The High Court concluded that family proceedings cannot be used to influence the Home Office in making a decision, even if it is in the best interest of the child. Clarifying a child's immigration status should also be done at the earliest opportunity and should not be postponed, as happened in this case.
Background:
The application concerns the immigration status of Y, born in February 2020 and who became subject to care proceedings under Part IV of the Children Act 1989 in 2021. Those proceedings resulted in a Special Guardian being named, BD, who is also Y's maternal aunt. Y's mother is CK who did not attend the hearing and is not represented. Y's father is UA and his whereabouts are unknown.
In this Special Guardianship Order (SGO), the need for clarification of Y's immigration status was made clear. During those proceedings, the Home Office made clear that there was no mention of Y's in their database and that the mother had been granted a discretionary leave until 8 May 2021 with an outstanding application for leave to remain. It was also clear that Y would face difficulties securing immigration status in Turkey, from where her parents originate.
It seems that no steps were taken to regularise Y's position before the Court finalised its proceedings. Following the SGO, CB applied for a British passport which was refused as her mother was neither a British citizen nor settled in the United Kingdom (UK) at the time of birth. CB applied to the Court to clarify Y's immigration status due to the maternal grandmother becoming ill in Turkey and recommended to the Home Office to grant Y British citizenship.
Decision:
The Family Court made an order permitting the applicant to disclose to the Secretary of State for the Home Department relevant documents from care proceedings identified in an order. Otherwise, the applicant's application was dismissed.
Mr. Justice MacDonald made it clear that the question of immigration status in care proceedings must be considered when proceedings are issued. He noted that "The difficulties that have arisen in this case for the applicant and Y could have been avoided, or at least significantly mitigated, had the parties and the Court engaged with, investigated and sought to resolve the issues concerning Y's immigration status at the outset of the previous care proceedings."

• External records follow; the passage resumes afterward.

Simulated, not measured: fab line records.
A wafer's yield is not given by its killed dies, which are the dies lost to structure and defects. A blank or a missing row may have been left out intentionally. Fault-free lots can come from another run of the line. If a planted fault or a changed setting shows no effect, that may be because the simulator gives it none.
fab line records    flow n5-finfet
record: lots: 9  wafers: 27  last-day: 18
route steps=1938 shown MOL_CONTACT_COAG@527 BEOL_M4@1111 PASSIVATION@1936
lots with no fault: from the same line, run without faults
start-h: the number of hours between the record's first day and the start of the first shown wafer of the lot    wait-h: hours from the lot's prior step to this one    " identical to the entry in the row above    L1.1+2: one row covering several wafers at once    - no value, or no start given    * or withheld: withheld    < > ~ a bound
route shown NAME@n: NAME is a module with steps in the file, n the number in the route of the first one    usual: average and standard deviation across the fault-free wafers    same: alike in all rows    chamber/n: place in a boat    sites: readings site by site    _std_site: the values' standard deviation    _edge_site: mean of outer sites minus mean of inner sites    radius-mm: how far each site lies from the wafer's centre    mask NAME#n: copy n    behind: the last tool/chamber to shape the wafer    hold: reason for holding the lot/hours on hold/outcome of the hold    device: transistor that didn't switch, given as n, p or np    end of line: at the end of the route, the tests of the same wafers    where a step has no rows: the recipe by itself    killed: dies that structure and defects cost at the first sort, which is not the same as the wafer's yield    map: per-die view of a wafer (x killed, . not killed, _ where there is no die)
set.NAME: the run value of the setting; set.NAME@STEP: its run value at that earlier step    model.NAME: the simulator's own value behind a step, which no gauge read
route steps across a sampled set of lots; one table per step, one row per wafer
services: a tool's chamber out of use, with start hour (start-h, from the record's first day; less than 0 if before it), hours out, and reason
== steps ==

The Judge was not willing to make an order which unduly influenced the Home Office and ruled "It has long been established that the courts should not make orders that impinge upon or prevent the exercise by the Secretary of State for the Home Department of powers lawfully conferred upon him by Parliament in the context of immigration and asylum, or permit the Court's process to be used in a way which impermissibly impacts upon the proper exercise by the Secretary of State of those powers."
Implications:
This decision provides useful guidance concerning the question of the immigration status of either the subject child or parents. The judgement makes it clear that courts are not at liberty to decide as they wish. As noted, "The Family Court is not able to make orders simply because a child is in a difficult situation or simply because it appears that a particular course of action is in a child's best interests." Instead, the powers of the Family Court are constrained by legal, procedural and constitutional boundaries. The influence of family courts on the Home Office is only very limited to the disclosure of documents.
This judgement gives valuable guidance on how to approach the issue and the need to seek disclosure from the Home Office by way of an EX660. It is important to understand the interplay between immigration law and care proceedings orders, even though the Home Office is not obliged to follow any particular decision made within a care proceeding.
The content of this article is intended to provide a general guide to the subject matter. Specialist advice should be sought about your specific circumstances.